Can anyone provide a link to those forums ? I noticed a reference to it in a recent thread as well as a request for a link (perhaps this one) but couldn't find it via google (forgive me if a link is in this thread as i did look through the thread for that link and dind't see it, but there is a chance I missed it). I'd love to be able to check it out even if it has bad formatting. Thanks.
PS I was pretty torn making this very choice this summer and still don't know if i made the right choice. I saw quite a few pros and cons each way, but having made a choice I should probably avoid threads like this! (If money, space, and reality were no object I'd opt for a slider with a super long throw allowing me to edge joint even long boards on the tablesaw and crosscut super accurately, but with sawstop type technology for when my kids want to use the saw for one added layer of protection - fully recognizing that that technology alone doesn't make a saw safe - sadly such a saw doesn't exist, space is indeed tight for me in the shop, and like virtually everyone out there, cost does have an impact on my choices).

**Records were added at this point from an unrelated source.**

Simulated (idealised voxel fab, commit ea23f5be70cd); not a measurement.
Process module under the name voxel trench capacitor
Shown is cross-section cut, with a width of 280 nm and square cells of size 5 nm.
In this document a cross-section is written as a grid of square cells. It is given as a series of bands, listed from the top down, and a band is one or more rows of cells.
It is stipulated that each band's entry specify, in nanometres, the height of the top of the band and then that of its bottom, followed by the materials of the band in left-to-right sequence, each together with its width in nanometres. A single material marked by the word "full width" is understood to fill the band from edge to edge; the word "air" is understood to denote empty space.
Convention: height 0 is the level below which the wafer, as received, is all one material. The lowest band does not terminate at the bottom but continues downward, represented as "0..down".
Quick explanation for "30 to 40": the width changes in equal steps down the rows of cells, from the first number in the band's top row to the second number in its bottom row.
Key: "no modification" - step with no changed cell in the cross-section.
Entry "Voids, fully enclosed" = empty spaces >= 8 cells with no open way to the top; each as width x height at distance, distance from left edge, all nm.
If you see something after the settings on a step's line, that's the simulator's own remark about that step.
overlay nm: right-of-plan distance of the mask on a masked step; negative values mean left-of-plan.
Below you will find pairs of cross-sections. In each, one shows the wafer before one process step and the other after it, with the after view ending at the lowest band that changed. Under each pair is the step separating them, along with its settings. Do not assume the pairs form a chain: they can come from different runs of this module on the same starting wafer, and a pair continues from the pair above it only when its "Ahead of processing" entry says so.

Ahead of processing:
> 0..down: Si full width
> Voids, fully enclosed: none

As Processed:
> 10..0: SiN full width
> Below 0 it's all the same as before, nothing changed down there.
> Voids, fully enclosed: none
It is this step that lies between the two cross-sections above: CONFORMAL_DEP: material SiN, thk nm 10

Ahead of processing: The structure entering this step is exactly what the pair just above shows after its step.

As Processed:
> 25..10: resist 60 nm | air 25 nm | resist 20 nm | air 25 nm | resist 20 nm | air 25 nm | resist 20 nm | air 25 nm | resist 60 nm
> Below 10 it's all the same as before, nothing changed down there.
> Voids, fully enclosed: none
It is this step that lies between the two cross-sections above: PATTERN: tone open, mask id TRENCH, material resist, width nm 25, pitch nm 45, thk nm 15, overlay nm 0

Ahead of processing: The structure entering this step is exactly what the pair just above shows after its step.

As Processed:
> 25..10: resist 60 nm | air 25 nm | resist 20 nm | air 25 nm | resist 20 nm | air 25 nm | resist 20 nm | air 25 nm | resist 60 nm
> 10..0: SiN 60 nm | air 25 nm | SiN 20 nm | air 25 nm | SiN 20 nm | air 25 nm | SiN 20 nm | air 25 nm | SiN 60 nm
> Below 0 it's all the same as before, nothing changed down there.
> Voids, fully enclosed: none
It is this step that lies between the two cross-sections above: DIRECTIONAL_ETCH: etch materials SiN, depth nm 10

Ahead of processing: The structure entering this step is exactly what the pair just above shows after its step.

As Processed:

It is a Yahoo email group and not a forum, I find it hard to get along with but try it and see for yourself, you may like it. There was an attempt to start a forum some years ago but it failed for some reason.
Chris
Everything I like is either illegal, immoral or fattening
Thanks, that explains why I couldn't find it via search. I'll try to check it out (although I've never joined a Yahoo email group before).
Hi, try this link.
felder-woodworking-owner@yahoogroups.com
You'll have to be approved for membership, which isn't an issue, it's very easy............Rod.
I've looked at the site a few times over the course of a year. There appears to be hardly any posting done ... perhaps one or two posts in several months, if at all.
Regards from Perth
Derek
Derek, if you are talking about the Felder group on Yahoo, I think you are looking at the wrong one. I seem to remember there may have been a legacy Feeder group that isn't used any more (or maybe I don't remember correctly). Anyway, there are maybe 50-70 posts per week on the active Feeder group. The Minimax group on Yahoo, in contrast, rarely seems to have any posts.
Mark McFarlane
Mark, do you have an address?
The one I have is this: https://groups.yahoo.com/neo/groups/FelderUsers/info
This is the message history for the past 16 years ...
Message History
Regards from Perth
Derek
The saw showed up yesterday, in case someone is curious how long something like that takes--about five months.